Saturday, August 4, 2012

The Great Plan of Salvation

My five older boys understand death.  My little twins are too little.  But my almost-four-year-old little girl just doesn’t get it.  I was trying to explain to her what happened to Grandma Susie, the whole die, get buried, go to Heaven, be resurrected thing, and it went something like this:
    “Oh.  Resurrected is good.  I want to be resurrected right now.”  I tried to explain that before you could be resurrected, you had to die first.  “Then I want to die right now!”  I realized that strange things have to be looked at in a bigger context before they make sense.  The inequities and unfairnesses of this life make no sense at all until we look at them in a much bigger overview.

Things here are sometimes very hard.  To get through, I use my GPS - the Great Plan of Salvation.  Before I can get anywhere, I have to first acknowledge the terrain.  There are mountains, plateaus, rivers, and buildings which I didn’t put there.  They were there before me.  This is the framework set up by God: First, we lived with God .  There, we had the presentation and acceptance of His plan, the creation of the Earth, the fall, and our own births here.  During earth life is also where Christ atoned for our sins, making it possible for us to return to live with God.   We die, go to paradise or spirit prison as a temporary reward.  In the end comes resurrection, or our bodies and spirits reuniting, and the final judgement, where we are ultimately responsible for our own actions, and if we’ve been good, our reward: living with God again.

Next, I need to chart my course.  I have to decide which way I am going to go - on the freeway, the scenic route, through the city, making detours...  I can choose to accept God’s plan or not.  I get to pick whether I want to do the good things God outlined as the best way to stay on course:  accept Christ, be baptized, receive ordinances, share love - or not.  Moral agency, the ability to choose and act for ourselves, is essential in Heavenly Father's plan.

A testimony of the Great Plan of Salvation can give us hope and purpose as we wrestle with the challenges of life. We can find reassurance in the knowledge that we are children of God and that we lived in His presence before being born on the earth. We can find meaning in our present life, knowing that our actions during mortality influence our eternal destiny. With this knowledge, we can base important decisions on eternal truths rather than on the changing circumstances of life.

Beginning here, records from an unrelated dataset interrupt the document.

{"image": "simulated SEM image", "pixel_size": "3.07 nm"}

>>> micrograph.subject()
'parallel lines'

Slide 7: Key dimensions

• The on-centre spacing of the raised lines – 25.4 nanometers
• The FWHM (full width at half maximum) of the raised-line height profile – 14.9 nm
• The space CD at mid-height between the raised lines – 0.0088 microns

Going over this GPS is more than just an intellectual exercise.  Elder Henry B. Eyring said that it is “not just to know who God the Father is and who Jesus Christ is and who the Holy Ghost is. It’s to feel that is reality and that those individuals—the Father, the Son, and the Holy Ghost—are real, that they know [us], and they love [us] and they are attentive to [us]”  And it’s an chance to use faith in choosing what seems to be the best course even though I can’t verify every traffic stop.  It is also an exercise in courage, to get started and keep going.

My mom taught me about the GPS when I was a little girl.  She used pictures in Family Home Evening to outline the terrain.  And she forged the path to show me which way to go.  She was an organized planner.  She knew that hard things were easier when we used a road map.  Anticipating her death, she outlined all of the important things we needed to know in this book, down to “don’t all five of you talk - the meeting will be too long.”  

When she wanted to progress in her job at the school district, she made a plan to go back to college and get her degree in computer science of something smart like that.  Then she mustered the strength to work her plan.  I remember her sitting down with her homework at the kitchen table, begging my brother to help her with her math.  She made a binder for us as we planned my wedding, noting all the important things that needed to get done, and planning when to tackle each part.  She taught me to plan out the steps, so that you would only have to worry when it was necessary. She made countless lists on yellow lined pads, wrote innumerable sticky notes of things that needed attention, and calendared just about everything - except this funeral.

She planned on having this family stay together forever, and worked toward that goal.  She made frequent phone calls to each family, to keep in touch and see how we were doing.  She sent cards in the mail and fun email cards.  She gave gifts and took the grandkids out to dinner on their birthdays.  She wrote down that we should be kind to each other, just in case we forgot.

And she had a firm testimony that the Lord can help as we drive through life.  One time we were on a family vacation, driving through gorgeous canyons.  She was driving along a road, precariously winding along the side of a steep cliff.  Suddenly, she pulled over.  She didn’t know why, but had been prompted to stop.  As Dad investigated, he realized that this was the last turnout for a while, and that the steering wheel had somehow worked its way loose.  If Mom had steered around one more sharp turn, the steering wheel would have come off in her hand, leaving the vehicle without direction.  It was sobering to realize that we easily could have been killed.  

I am so grateful for Heavenly Father’s Great Plan of Salvation.  I am grateful for my dear mother teaching it to us, and showing us the way.  I am grateful for God for engineering the path, and that Christ made it possible.  As I chart my own course, I remember her loving example, and hope that I can pass it along to my children.  Thanks, Mom.

1 comment:

  1. Janette-- It really was a beautiful talk. You testify clearly and beautifully. Muster your courage and carry on testifying boldly. LOVE YOU TONS!